Vista woman describes attack by man she met on Internet

SCOTT MARSHALL
Staff Writer
VISTA ---- A hug good-bye gave way to an attack in which a Vista woman was choked into unconsciousness twice before waking up with blood on her clothes and face, the woman told a Superior Court jury Wednesday.

The 43-year-old woman testified that the man who shoved her on her bed and straddled her as he choked her with his hands was Thomas William Abney, 31, an Oregon man she invited to visit her after they began a relationship on the Internet.

Abney is on trial in Superior Court Judge Joan Weber's courtroom on charges of premeditated attempted murder, torture, mayhem, robbery and auto theft.

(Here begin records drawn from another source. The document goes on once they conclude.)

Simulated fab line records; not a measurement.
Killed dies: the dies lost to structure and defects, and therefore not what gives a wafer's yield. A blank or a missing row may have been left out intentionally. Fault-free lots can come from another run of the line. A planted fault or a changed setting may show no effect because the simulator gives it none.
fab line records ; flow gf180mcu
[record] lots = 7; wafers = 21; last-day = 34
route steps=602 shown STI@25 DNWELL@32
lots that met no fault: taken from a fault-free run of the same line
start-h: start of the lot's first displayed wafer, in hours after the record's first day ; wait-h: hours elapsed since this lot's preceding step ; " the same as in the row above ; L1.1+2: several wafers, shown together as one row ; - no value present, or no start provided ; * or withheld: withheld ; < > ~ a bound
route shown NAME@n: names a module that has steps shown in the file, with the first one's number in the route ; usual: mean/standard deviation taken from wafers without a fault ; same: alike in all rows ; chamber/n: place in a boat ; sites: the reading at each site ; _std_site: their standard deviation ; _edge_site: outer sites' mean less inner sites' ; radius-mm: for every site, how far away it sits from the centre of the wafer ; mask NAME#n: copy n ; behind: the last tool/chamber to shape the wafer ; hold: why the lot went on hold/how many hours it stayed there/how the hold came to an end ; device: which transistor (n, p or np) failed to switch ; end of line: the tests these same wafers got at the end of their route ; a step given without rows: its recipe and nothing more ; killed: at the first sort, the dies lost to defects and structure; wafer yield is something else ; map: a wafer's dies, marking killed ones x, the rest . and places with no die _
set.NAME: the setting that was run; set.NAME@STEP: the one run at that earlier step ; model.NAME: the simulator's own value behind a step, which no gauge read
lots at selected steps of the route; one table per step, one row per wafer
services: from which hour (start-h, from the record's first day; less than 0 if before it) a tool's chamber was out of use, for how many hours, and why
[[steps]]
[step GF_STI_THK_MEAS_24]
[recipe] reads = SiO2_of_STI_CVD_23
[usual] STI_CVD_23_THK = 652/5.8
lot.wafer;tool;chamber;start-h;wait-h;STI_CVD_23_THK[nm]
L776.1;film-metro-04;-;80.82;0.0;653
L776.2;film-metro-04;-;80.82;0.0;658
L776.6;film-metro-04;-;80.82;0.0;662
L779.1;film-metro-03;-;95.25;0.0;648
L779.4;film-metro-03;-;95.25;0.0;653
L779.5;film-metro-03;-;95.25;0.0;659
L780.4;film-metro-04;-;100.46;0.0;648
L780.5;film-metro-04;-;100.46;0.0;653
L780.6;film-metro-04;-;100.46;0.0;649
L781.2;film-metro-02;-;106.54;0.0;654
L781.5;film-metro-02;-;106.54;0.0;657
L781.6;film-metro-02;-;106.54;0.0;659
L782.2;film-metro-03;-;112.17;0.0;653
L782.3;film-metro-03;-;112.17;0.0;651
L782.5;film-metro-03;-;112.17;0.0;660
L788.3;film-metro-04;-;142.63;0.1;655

If convicted, Abney faces three life prison sentences plus 16 years.

Abney has pleaded not guilty to the charges.

Abney visited the woman at her Vista studio apartment about a month after they first met online, the woman said.

During the visit the woman decided she did not want a romantic relationship with Abney, but she did not tell him her feelings had changed, she said. The woman suggested that Abney return to Oregon because she was busy with work, she testified.

Early the morning of May 12, Abney and the woman were hugging good-bye, and the woman said they would keep in touch by e-mail, she testified.

Then Abney pushed her on the bed. She initially thought Abney wanted to "make out," but that he climbed on top of her and started choking her, she said.

"I was shocked, terrified," she testified in a soft, monotone voice. "I didn't know why he was doing this. He was strangling so hard I couldn't speak. I tried to scratch his face and his arms. He was strangling so hard, I passed out."

The woman said she recalled taking a breath and opening her eyes, only to have Abney get on top of her and choke her a second time, causing her to pass out again.

The next time she woke, the woman was dizzy and disoriented and saw Abney standing at the foot of her bed with his right fist raised. She said she could not see anything in his hand.

The woman got up from the bed after realizing Abney was gone, stumbled to the door to try to lock it, and stumbled to the phone to call for help. The woman saw blood on her clothes and bed, and she put a towel on a her head injury to stop the bleeding, she said.

The woman's claw hammer, which had been sitting on a box, lay on the bed, she said.

When deputies arrived, she told them Abney tried to kill her and was taking a flight back to Oregon that morning. Her purse and car keys were missing, she said.

Police arrested Abney aboard an Alaska Airlines flight at Lindbergh Field that morning.

Weber told jurors the prosecution's case likely will conclude today.

Abney's defense case also may start and end today, the judge told the jury.